Councils face 15% funding gap, says LGA

2 Jul 13
Tens of councils face a financial shortfall of more than 15% in 2015/16 following Chancellor George Osborne’s Spending Review, the Local Government Association warned today.

By Richard Johnstone in Manchester | 2 July 2013

Tens of councils face a financial shortfall of more than 15% in 2015/16 following Chancellor George Osborne’s Spending Review, the Local Government Association warned today.

In its analysis of the impact of the spending round on town halls, the LGA said it estimated that 86 town halls faced this funding gap. This is more than seven times what Chancellor George Osborne had said the reduction in council funding would be in his Spending Review speech on June 26. 

The chancellor announced that the local government resource budget would be cut by 10% in 2015/16, but insisted that other changes meant the actual reduction to ‘local government spending’ would be only around 2%.

However, LGA chair Sir Merrick Cockell said that for a host of authorities – from different regions, tiers and political control – their estimated income would account for less than 85% of projected spend in 2015/16.

Revealing the figures at his speech to the LGA conference today, Cockell said this showed that the ‘current financial position of many councils is unsustainable in the medium to long term’.

He added: ‘Put simply, these councils will be short by at least 15p for every £1 they are currently committed to spend. These are stark figures and show the scale of what we are facing.’

Vital services were being damaged ‘because councils do not have a seat at the table to negotiate a fair deal for their communities’, he added.

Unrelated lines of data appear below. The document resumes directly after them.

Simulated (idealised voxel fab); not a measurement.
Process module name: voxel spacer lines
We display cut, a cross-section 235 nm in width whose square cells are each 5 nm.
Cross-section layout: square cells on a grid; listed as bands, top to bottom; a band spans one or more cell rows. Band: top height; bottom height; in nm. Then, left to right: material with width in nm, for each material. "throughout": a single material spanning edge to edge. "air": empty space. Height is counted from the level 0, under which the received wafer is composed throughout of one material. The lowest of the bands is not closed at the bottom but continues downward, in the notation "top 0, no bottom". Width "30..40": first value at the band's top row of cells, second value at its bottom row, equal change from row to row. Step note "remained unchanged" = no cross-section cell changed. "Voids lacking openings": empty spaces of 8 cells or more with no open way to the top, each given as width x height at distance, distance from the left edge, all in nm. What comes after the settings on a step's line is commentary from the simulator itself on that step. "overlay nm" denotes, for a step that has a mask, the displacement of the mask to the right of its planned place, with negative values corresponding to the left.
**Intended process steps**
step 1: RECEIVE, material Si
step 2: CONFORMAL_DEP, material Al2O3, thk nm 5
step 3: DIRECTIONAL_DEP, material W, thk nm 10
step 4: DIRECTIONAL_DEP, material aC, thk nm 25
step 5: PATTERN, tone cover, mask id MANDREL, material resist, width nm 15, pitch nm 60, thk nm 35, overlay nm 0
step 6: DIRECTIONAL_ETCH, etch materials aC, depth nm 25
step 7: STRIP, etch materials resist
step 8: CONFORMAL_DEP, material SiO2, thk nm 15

However he highlighted the agreement in the spending round to better integrate health and social care funding. This showed the ‘positive’ results that come from councils being involved in spending decisions, he said.

The LGA had called for money from the NHS to be shared with councils, and Osborne announced plans for joint commissioning of more than £3bn.

‘This is a major breakthrough – it could be a game-changer but we need to go further, and we need to go faster,’ Cockell added.